CoCoSym enabled me to create a team that included top researchers in the area, Dmitriy Zhuk, a recepient of the Presburger Award in 2020 and a speaker at the International Congress of Mathematicians in 2022, and Antoine Mottet, a recepient of the Ackermann Award in 2019.
Dmitriy, as a CoCoSym team member, improved and simplified his proof of the CSP dichotomy theorem and published it in JACM. Apart from the dichotomy theorem, the five most significant results to which CoCoSym team members contributed are the following (the main contributions are discussed for two of them).
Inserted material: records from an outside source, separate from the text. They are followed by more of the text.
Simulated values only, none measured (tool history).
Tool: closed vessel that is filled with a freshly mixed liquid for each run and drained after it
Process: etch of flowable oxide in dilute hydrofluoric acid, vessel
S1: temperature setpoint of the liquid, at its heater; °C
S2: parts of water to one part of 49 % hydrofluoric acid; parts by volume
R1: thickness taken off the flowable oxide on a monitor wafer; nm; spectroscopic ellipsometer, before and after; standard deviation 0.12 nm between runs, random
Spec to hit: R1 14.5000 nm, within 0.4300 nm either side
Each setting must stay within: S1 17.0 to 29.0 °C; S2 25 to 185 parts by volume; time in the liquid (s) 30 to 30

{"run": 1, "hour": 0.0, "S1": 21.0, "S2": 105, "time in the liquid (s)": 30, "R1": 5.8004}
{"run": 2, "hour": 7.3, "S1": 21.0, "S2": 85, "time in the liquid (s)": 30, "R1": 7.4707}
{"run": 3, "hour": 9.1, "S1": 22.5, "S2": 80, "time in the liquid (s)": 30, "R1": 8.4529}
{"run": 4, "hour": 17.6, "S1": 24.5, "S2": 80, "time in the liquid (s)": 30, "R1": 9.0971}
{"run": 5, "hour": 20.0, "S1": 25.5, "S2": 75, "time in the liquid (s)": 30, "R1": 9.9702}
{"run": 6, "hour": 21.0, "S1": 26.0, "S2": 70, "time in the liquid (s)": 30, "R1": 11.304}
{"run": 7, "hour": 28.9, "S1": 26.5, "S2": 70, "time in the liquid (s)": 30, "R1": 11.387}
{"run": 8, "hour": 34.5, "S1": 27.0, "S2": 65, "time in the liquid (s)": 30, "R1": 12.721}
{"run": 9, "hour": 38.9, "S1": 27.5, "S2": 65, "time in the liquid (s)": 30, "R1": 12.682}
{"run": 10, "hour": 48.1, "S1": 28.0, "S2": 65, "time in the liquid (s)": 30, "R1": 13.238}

(1) Barto, Bulín, Krokhin, Opršal: Algebraic Approach to Promise Constraint Satisfaction, JACM
This paper and subsequent refinements show that (appropriately defined) symmetries govern computational complexity for a huge class of computational problems, contributing to one of the main questions of CoCoSym: what are the right objects ("the pictures") describing symmetries for classes of problems beyond CSPs? The paper is the foundation of the majority of recent developments in the area and it has already become a standard reference. The main value of the paper is the general theory it develops, nevertheless, concrete novel applications were given as well. For instance, the following "3-vs-5-coloring" problem was shown to be no easier than 3-coloring.
Given a list of objects and forbidden pairs of objects that admit a 3-coloring, find a 5-coloring.
(2) Barto, Kozik: Combinatorial Gap Theorem and Reductions between Promise CSPs, SODA
The previous paper shows the breadth of the approach to complexity via symmetries, this paper shows its depth. It contributes to another main question of CoCoSym which, using the picture metaphor, asks: from what "distance" do we need to look at the picture to still see the complexity? This paper substantially increase the distance and provides general methods to reduce one computational problem to another one, e.g. the 3-coloring can now be directly reduced to 3-vs-5-coloring. The results also suggests a novel, combinatorial approach to a major problem in theoretical computer science, the Unique Games Conjecture.
(3) Barto, Brady, Bulatov, Kozik, Zhuk: Minimal Taylor Algebras as a Common Framework for the Three Algebraic Approaches to the CSP, LICS
(4) Mottet, Pinsker: Smooth Approximations and CSPs over Finitely Bounded Homogeneous Structures, LICS
(5) Zhuk, Martin: QCSP monsters and the demise of the Chen Conjecture, JACM
Altogether, CoCoSym team has contributed to 29 published research papers, mostly in top journals (Journal of the ACM, SIAM Journal on Computing) and top conferences (STOC, SODA, LICS, ICALP). This number will increase as the more recent results of the project will only appear in print in the future. The team members have delivered more than 70 talks at conferences, workshops, and seminars, including 12 invited talks at conferences. We co-organized a yearly invitation-only intensive research workshop CWC, the CSP World Congress, which evolved into a central event for the complexity of CSPs.